Ad Astra, which roughly translates as “through hardships to the stars” is the type of serious-minded sci fi epic that is rare in an era of movies glutted with superhero franchises or Star Wars and Star Trek reboots.
Ad Astra tells the story of Roy McBride (Brad Pitt), an astronaut with the ability to stay calm under even the most harrowing of circumstances. This makes him the perfect candidate for a dangerous, covert mission to the outer reaches of our solar system. As the film opens, the earth is being struck by ever-increasing energy surges, crippling all electronics. The government thinks the source of these surges is a failed mission that was headed by Roy’s father Clifford (Tommy Lee Jones) decades earlier. Clifford abandoned Roy long ago in favor of deep-space research, but now is thought to be alive. Roy’s mission is to go to Mars and send out a verbal message to his father, letting the government pinpoint the source of the pulse and destroy it.

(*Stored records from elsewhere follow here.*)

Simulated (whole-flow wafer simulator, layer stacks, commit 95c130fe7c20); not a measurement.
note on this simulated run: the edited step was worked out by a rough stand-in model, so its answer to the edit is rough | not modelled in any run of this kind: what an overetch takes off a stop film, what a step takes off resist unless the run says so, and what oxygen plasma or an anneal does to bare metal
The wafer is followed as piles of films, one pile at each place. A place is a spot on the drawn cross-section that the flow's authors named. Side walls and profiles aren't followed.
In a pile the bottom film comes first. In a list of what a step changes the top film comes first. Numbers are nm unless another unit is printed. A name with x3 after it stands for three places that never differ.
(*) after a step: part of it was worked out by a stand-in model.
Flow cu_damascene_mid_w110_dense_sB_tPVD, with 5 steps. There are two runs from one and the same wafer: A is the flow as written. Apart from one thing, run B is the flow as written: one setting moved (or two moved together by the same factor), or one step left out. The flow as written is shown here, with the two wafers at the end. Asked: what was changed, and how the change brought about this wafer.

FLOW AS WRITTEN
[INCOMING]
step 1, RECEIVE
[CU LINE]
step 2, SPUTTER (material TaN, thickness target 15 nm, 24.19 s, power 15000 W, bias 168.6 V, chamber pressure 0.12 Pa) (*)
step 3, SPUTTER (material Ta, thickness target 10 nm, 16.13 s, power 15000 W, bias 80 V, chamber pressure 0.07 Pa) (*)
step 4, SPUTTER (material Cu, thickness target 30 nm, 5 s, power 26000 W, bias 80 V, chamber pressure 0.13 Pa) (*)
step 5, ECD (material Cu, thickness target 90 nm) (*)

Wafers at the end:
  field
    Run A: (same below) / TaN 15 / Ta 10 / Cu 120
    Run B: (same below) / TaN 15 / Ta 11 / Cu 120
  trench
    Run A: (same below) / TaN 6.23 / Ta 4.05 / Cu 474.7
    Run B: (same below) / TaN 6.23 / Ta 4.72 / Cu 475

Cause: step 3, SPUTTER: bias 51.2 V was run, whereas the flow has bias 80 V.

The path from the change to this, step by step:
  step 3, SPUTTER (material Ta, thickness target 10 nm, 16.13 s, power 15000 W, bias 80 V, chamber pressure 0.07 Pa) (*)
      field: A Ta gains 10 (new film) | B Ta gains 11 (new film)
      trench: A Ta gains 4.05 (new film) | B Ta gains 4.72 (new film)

Why can’t Roy just record his message on Earth and beam it to Neptune? Apparently, the underground Mars facility is undamaged by the pulse, It’s not exactly clear, but I suppose the plot needs Roy to go on an adventure.
On the plus side, during Roy’s journey, we are treated to several impressive action set-pieces, most notably a Mad Max-esque chase on the Moon and an accident on a massive Earth antenna. The action of this movie is of the silently, brutal variety that more closely resembles Gravity than Star Wars. The effects are impressive and sometimes dizzyingly beautiful.
There are also some impressive locations, the most imaginative being mental relaxation rooms in the Mars facility. These rooms are essentially the Calm App writ large, where all four walls are gliding birds or rolling waves. These moments seemed plausible visions of a near-future, while also evoking the “euthanasia theater” where Edward G. Robinson went to die in the 70’s cult classic, Soylent Green.
The acting is also good to great, with the standout being Pitt. He plays a sad, stoic man who is always on the verge of cracking emotionally. As the film progresses, There are many scenes where Pitt’s face fills the screen, and through little-more than tics and quivers, and eventually tears, we can watch the breakdown of Roy’s emotional walls. As impressive as this performance is, one can’t help but wish for the charming, brash Pitt that wowed us earlier this summer.
So, great acting, impressive effects, interesting set-pieces, this must be a fantastic movie, right? Wrong. There are two major flaws in this movie, plot and tone, and since James Gray is both the director and co-writer of Ad Astra, much of the blame must fall on his shoulders.
Gray evidently loves 2001: A Space Odyssey and Apocalypse Now a whole lot, because this movie is a near point-by-point mashup of those two stories. We have a mysterious source of danger at the far-reaches of the universe. We have a detour to the moon before the longer journey, including a mind-bending final segment, and finally a meeting with an old man. We have a covert mission upriver, I mean, to the outer solar system, to meet a possible Kurtz-esque figure. Roy even gives a Martin Sheen-like, world-weary, voice-over through the whole mission, while literally looking at a secret dossier about his own father. For those familiar with Apocalypse Now, this movie nearly comes off as a space parody of that earlier, greater film.
But, the final sin of Ad Astra is that it’s ponderous, pretentious, and ever-so dull. In a year with longer, better, and more interesting films like Avengers Endgame, Midsommar, and Once Upon a Time in Hollywood, which all approached three-hour runtimes, the scant two hours and two minutes of Ad Astra should seem like a brisk thrill-ride. It doesn’t. It’s depressing and dull, with a denouement that is both overly sentimental and cliched.
Sadly, Ad Astra has all the ingredients for greatness, but ends up merely being mediocre.